As you read the text, ask yourself two questions.  What did you notice? and What did you Wonder? Remember, as you do this we are not really interested in questions about how, but in why, what is God doing here, or who is doing it.

A few things I noticed:

Our story begins with Moses most likely unwittingly watching the sheep near God's mountain.   There is nothing in the story to indicate that Moses knew he was at God's mountain. 

There is some ambiguity in the Hebrew, whether the messenger of the Lord appeared ‘as’ or ‘in’ the flame of fire. Elsewhere in the Old Testament fire is used as a symbol of the divine presence. If the messenger of the Lord appeared ‘as’ a flame the emphasis would be on the divine presence, and if the Lord’s messenger appeared ‘in’ a flame the stress would be on the divine presence in the midst of the slaves’ affliction in Egypt.    

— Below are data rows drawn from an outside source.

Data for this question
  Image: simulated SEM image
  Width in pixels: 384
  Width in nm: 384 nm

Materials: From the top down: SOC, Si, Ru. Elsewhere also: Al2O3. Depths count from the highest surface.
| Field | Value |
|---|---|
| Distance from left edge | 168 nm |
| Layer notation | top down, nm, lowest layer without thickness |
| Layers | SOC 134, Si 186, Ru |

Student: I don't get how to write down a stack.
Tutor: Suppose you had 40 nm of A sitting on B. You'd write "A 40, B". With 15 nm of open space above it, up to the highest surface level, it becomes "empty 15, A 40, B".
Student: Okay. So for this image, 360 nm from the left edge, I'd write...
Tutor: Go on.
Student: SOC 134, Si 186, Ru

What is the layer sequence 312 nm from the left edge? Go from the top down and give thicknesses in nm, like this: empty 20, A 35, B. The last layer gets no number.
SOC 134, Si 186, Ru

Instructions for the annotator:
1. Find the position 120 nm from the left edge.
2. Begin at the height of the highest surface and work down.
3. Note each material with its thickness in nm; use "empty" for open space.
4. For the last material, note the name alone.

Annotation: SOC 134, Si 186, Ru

Moses turns towards the bush, not as a religious impulse, but out of curiosity. It is Moses's curiosity that leads to his commission (eventually). This is another indication that Moses wasn't aware of his location near God's mountain. When he approaches the bush he is told to remove his sandals for he is on holy ground.

Holiness of God is of such a character that it invites rather than repels or compels a human response.  Instead it invites Moses into a genuine relationship.    

God's introduction to Moses is particular. God is the God of his (Moses's) father. Later this will be expanded to the entirety of the people or nation (vs 15). 

God has heard the cries of the slaves in Egypt, even though their cries aren't specifically to God (2.23), but God has heard them nevertheless. Furthermore they are identified as God's people. 

Here at least, the reason for bringing them up from Egypt is to bring the people into the promised land; a land flowing with milk and honey. This text dates from the time of the exile, so the remnants of Judah find themselves in a foreign land, unable to return to their homeland. Using the traditional elements of a pre-exilic story, the authors of Exodus craft a story meant to provide hope, promise, and encouragement for the exilic community. The unfulfilled promise to the ancestors gives this passage a future orientation.  God is obligated to act out of faithfulness to the oath made to those ancestors.  

Only three of the six groups said to inhabit the promise land can be identified, the Hivites, Canaanites, and Amorites.  The Perizzites, the Hivites, and the Jebusites are unknown people and/or nations.  

God’s response to Moses’s additional questions takes Moses seriously.  Moses isn’t just a pawn to the divine will.  God doesn’t want a self-effacing Moses, but wants Moses to be who he is.  As Jewish scholar Moshe Greenburg says: “Those who are brought close to God retain their integrity even in moments of closest contact.  They are not merely passive recipients, but active, there is a genuine give and take.  The human partner has a say in shaping the direction and outcome of events.” God tells Moses to go, but Moses isn't going to make it that easy. He had a few questions first. God respects Moses's agency, and God's plan is changed by Moses, when Aaron is included.


God’s response to Moses about God's name focuses on the verbal character of God’s name.  The character of God’s name places the focus on God’s action for Israel, instead of on God’s being or essence.